"Taking a minute to be thankful and explain what happened. My family, colleagues Debbie Frost, Charlton Gholson and Kelly Hoffman and I were originally going to take the Asiana flight that just crash-landed. We switched to United so we could use miles for my family's tickets. Our flicht was scheduled to come in at the same time, but we were early and landed about 20 minutes before the crash. Our friend David Eun was on the Asiana flight and he is fine. Thank you to everyone who is reaching out - and sorry if we worried anyone."

This was the Facebook status of Facebook Chief Operating Officer Sheryl Sandberg an hour after the Asiana Airline flight crash landed. The crash-landing killed 2 Chinese and injured 182 people among the 307 passengers and crew.

According to Variety, Ms Frost is Facebook's director of communications while Ms Hoffman is an administrative assistant. Mr Gholson on the other hand is Facebook's research associate. The team visited Facebook's Tokyo office and luckily had to changed flight.

Mr Eun is Samsung's Electronics executive VP and head of the company's Open Innovation Center. He was one among the passengers who sent out tweets directly from the Asiana Airlines crashed flight. According to Mr Eun, "the experience was surreal" but "most everyone on board seems fines.

In other reports a witness was able to take an amateur video of the crash landing.

In a report from CNN, witness Fred Hayes said that as the plane approach the San Francisco International Airport, "it seemed to be low, and its nose was tilted sharply."

The video showed the plane crash-landing "with a banging sound echoed across the water, and the jet flipped nose-down and skidded in an orange-and-gray cloud."

Mr Hayes, together with his family, was visiting San Francisco and was waiting for the taxiing United Airlines Jet when he witnessed what happened to the Asiana flight.

"Oh my God! Oh My God! Oh, My God. Oh Lord have mercy!" was Mr Hayes initial reaction. "When I caught the plane coming into view, everything looked fine at first until I kind of fixed my gaze on him, and I seen his nose up in the air. And then I just totally locked on him. I thought he was going to take off and go up, and then he just kept going down."

He recalled that the plane "maybe a little lower than some of the other planes, but I couldn't say that for sure."
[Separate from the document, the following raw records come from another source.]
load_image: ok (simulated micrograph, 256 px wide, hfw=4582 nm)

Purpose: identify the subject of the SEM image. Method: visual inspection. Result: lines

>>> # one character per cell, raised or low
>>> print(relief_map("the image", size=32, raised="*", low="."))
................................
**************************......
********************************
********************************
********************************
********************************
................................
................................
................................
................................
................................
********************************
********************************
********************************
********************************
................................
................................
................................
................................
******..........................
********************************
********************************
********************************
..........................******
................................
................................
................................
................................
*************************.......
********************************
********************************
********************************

"My initial thought was that with the nose pitched up in the degree that it was that the pilot was maybe trying to divert the landing... As you can see in the video, it was pretty low at that point and that may or may not have been the case. Every time a section hit, you could hear that boom and that sound... really big booms. It just kind of slid and came to a stop. The only thing we can say is we're just really happy that a lot of people survived, because it wasn't looking good for them folks on that plane for sure."

Another witness Jim Tilton, a former jetliner pilot himself, believed that the pilot of the Asiana Airlines observed "a fair amount of skill in preventing the jet from flipping over."

"If that happened (flipping) - my goodness, this would be a completely different kind of report to make today. Because there would sure have been a great deal more injuries as a result."